The courses feature a mix of natural and hand-made singletrack, twin-track forest roads and old drove roads. Riders will visit the valleys of the Rivers Tweed, Yarrow and Ettrick. The 75km course will also include some of the very best man-made trail centre routes at Innerleithen. The 50km and 75km routes will include a few special timed ‘Enduro’ sections.

The Selkirk MTB Marathon and Selkirk Raid will take place on Sunday 1st May and the event will be based at Selkirk Rugby Club in the Scottish Borders. The event has been held for around 13 years, and has been organised by Durty Events since 2013.


Chill out to ride and drive safe this winter, urges CTC and AA

CTC and the AA have joined forces to issue a list of winter guidelines to ensure cyclists and motorists share the road safely during the current cold snap.

With lying water now freezing over on thousands of roads, and the sun low in the sky, the CTC and Britain’s largest motoring organisation advising road users to tread, pedal and drive carefully.

CTC has drawn up six tips for cyclists, while AA President Edmund King has reminded drivers to give cyclists an even wider berth in the icy conditions than they usually do (which isn’t usually wide enough).

CTC advises cyclists to:

Deflate – grip is improved by increasing contact with the road. Letting a little air out from your tyres can make a real difference.

Slow down – icy conditions and narrow cycle tyres at speed can be a recipe for disaster. Give yourself more time and, if in doubt about conditions, take it easy.

Keep out of the gutter – this advice stands no matter the conditions, but with the recent rain and following a freeze the sides of roads can be treacherous. Seek the primary position where you can.

Chill pill – if you do hit some ice or a similarly slippery surface, sudden steering movements and sharp braking can see you go from the vertical to the horizontal in record time. Relax and ride it out or, if it’s an extended stretch, consider walking the distance

Stay seen – low winter sun and the longer nights can make the cyclist’s visibility all the harder for other road users. If it’s dark make sure you have the appropriate front and rear lights (a legal requirement) and if in the day, watch out for that low sun – it’s a hazard for all road users.

Dress appropriately – layers are best for trapping in warm air and can help you regulate your temperature while riding. Pay particular attention to your extremities like hands, feet and head, these are all set to suffer more in the cold. Also consider bringing a thermal top in case you need to stop for a long period of time.

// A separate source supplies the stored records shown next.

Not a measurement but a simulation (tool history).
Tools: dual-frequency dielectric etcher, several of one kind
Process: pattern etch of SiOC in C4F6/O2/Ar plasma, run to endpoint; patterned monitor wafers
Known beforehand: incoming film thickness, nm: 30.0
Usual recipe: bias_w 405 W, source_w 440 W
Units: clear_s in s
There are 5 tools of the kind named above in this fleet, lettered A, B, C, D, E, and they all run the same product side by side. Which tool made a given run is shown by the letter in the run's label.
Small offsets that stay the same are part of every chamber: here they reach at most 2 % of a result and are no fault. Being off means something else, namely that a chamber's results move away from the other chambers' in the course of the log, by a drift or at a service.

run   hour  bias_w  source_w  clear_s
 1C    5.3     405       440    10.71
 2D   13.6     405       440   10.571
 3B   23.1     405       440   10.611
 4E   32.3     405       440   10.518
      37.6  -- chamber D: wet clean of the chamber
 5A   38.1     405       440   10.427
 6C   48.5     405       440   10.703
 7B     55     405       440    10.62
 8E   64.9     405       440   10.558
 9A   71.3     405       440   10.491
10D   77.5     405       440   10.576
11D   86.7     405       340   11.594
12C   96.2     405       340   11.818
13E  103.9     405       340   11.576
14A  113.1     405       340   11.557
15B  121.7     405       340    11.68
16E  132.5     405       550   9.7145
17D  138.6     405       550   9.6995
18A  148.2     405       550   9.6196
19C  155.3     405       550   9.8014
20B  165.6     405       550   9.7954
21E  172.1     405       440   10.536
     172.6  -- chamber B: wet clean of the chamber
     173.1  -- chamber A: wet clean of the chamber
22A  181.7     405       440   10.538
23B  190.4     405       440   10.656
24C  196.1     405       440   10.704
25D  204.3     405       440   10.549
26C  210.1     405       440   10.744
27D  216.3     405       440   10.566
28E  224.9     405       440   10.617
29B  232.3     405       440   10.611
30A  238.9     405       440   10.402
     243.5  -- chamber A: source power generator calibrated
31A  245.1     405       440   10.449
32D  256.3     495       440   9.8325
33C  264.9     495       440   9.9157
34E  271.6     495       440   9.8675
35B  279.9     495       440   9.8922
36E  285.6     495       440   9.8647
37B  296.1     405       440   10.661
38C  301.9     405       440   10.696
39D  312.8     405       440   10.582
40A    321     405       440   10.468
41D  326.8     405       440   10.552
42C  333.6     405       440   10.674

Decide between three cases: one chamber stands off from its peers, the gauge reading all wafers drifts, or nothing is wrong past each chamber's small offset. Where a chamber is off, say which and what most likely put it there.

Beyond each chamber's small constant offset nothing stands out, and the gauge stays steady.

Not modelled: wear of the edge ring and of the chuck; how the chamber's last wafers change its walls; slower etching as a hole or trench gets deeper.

AA President Edmund King said: “All road users need to ensure they get into a winter mindset. People need to appreciate that potentially they will not stop in the same sort of distances they normally would.

“This cold snap comes fast on the heels of heavy rain. Puddles have now frozen over and cyclists face a minefield of icy patches, especially at the side of the road where so much water has accumulated because drains have been unable to cope. Drivers need to bear that in mind and give cyclists a wider berth when overtaking.

“The low winter sun can also be a particular problem at this time of year, especially as it is at its most dazzling at the end of the morning commute and the beginning of the evening rush hour from 4-5pm, when the roads are at their busiest.

“We would advise drivers to get up at least 10 minutes early to give time to prepare the car. Don’t drive off like a tank-commander, with a tiny hole cleared in the windscreen. Clear all windows using a scraper and de-icer to ensure good all-round vision.”

The AA website provides detailed advice about winter driving and coping with snow, cold and ice, as well as a list of general tips for drivers regarding cyclists.

King stressed: “Cyclists have the same rights on the road as drivers.”

He added: “Drivers should give as much room as practically possible when overtaking a cycle – Highway Code Rule 163 illustrates one car’s width – they may have to move out to avoid hazards like drains, potholes, or other debris on the road that you may not be able to see. And now ice has added to the potential dangers.”

MPs and a Lord urge Transport Secretary to do more for cycling

MPs – and a Lord – from the All Party Parliamentary Cycling Group met with Secretary of State for Transport Patrick McLoughlin yesterday, and pressed him on his department’s lacklustre support for cycling.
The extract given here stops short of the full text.